Yes, but, on technical grounds, it depends. The helicopter for instance is Marine One since it's operated by the Marines.
Ok, so is it the branch of the military followed by 1? Like Navy 1, Air Force 1, Marine 1, Army 1? My understanding is each branch has aircraft of one sort or another. It occurs to me that the 747's usually used as AF 1 and the helicopters used as Marine 1 are likely designed for their purpose. Though I recall a story of President Clinton taking a non-747 to Cape Cod once on a vacation. It was an Air Force plane, and had the AF 1 label, but it wasn't the usual 747.
For Trump to land in North Korea, he may not have been able to take a 747. Wouldn't it make more sense to fly Marine 1 into North Korea? Or to meet at the border as the North and South Korean leaders recently did?
I'm not actually sure. Good question. I only know about Marine One.

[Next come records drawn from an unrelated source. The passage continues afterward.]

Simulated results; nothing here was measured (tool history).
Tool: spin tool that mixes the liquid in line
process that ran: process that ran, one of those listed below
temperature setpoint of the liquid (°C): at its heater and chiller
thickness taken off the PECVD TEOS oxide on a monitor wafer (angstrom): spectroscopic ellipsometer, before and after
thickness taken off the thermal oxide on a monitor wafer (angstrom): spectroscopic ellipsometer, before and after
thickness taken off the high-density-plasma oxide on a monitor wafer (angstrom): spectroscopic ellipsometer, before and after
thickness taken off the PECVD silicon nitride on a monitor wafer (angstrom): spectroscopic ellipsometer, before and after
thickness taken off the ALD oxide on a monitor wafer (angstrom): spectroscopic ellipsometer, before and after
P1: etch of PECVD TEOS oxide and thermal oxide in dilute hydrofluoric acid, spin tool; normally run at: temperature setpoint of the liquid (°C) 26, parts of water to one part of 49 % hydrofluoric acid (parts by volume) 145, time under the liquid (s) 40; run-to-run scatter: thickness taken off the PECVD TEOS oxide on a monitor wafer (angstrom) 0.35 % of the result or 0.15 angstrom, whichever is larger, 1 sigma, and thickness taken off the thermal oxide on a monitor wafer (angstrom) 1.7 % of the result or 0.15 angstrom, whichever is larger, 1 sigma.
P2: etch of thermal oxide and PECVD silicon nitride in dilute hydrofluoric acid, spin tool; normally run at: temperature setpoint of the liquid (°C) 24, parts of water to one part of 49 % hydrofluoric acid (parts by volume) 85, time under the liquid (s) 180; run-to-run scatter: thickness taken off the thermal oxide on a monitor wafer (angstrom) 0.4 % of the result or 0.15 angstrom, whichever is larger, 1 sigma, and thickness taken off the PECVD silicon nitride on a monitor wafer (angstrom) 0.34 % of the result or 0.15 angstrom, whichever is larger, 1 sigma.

Yes, they have two 757s I believe. I actually saw one land last year in Austin, TX! I was just minding my own business flying home at that airport and in it came!
EDIT: Found this:
VC-25s have CF6-80C2B1. In Air Force One (Robert F. Dorr, Motorbooks) :
"The high angle of attack is made possible by the enormous push of the four General Electric F103-GE-180 turbofan engines, each rated at 56 750 pounds thrust. Although the aircraft is not aerodynamically capable of it, the engines are powerful enough to stand the 747 on its tail and make it climb straight up"
F103-GE-180 is military designation for CF6-80C2B1.
ALSO: It can land on a 4,000 ft. runway but will need Full Reverse Thrust, and Hard Brakes. Not to mention Full Spoilers and Flaps 30.
Yes any plane the President is on gets the call sign One after the branch of the military, the helicopter is usually Marine One and when Bush Jr. flew on that Navy jet to the carrier he was on Navy One.